The 65-year-old Conservative congregation, which has lost more than half its members in the past five years, is considering a shift to Orthodoxy to remain viable.
“There is no question that Orthodoxy is catching on among the new generation,” said Romiel Daniel, the Jewish Center’s new president. “If we lean toward Orthodoxy, we would be thriving very quickly. Whether we can succeed in convincing people is another story.”
Daniel said there are members of the Jewish Center who “wouldn’t mind a bit” if a mechitza, or barrier, were constructed in the sanctuary to separate men and women according to Orthodox custom.

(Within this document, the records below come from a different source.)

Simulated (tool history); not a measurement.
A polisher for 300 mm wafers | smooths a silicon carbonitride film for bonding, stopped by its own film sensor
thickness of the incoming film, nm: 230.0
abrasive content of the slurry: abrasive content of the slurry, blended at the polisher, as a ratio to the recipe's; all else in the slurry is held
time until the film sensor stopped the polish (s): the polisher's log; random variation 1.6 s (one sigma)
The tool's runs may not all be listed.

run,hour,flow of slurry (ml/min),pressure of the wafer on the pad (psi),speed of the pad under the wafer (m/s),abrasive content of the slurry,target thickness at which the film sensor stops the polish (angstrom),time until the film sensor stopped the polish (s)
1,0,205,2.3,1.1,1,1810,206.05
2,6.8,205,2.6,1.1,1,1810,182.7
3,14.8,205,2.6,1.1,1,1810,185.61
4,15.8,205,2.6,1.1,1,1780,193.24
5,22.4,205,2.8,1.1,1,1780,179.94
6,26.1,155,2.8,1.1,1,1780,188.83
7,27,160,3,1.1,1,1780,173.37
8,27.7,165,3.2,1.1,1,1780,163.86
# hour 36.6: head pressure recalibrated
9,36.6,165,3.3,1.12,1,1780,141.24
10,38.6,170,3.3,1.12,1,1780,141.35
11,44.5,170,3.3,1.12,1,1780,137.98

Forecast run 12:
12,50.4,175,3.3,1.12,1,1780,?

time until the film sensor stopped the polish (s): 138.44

“Then again, there are [others] who would say we don’t want it,” he said.
One of them is Lee Lobell Zwang, a synagogue trustee who said the congregation is searching for a Conservative rabbi through the movement’s Rabbinical Assembly. The synagogue has no full-time spiritual leader.
“We are very happy in the Conservative movement,” said Zwang, a 45-year member of the congregation.
The debate comes on the heels of a controversy at Rego Park in which members ultimately rejected a proposed sale of the synagogue property to a developer. The deal would have allowed prayer services to continue there while raising capital for the future.
But the priority, said Daniel, is not money but members.
“We are not rich and not poor,” he said. “We have no debts to anybody. Our main goal is to conduct a membership drive.”
Conservative presence in the Rego Park-Forest Hills area has dropped from 38 percent to 28 percent in the past 10 years, according to the 2002 Jewish Community Study of New York conducted by UJA-Federation. Orthodox households have held steady — 16 percent now compared to 18 in 1990.
Orthodox Jews have grown from 12 to 20 percent of a Jewish population in Queens that dropped 3 percent over 10 years.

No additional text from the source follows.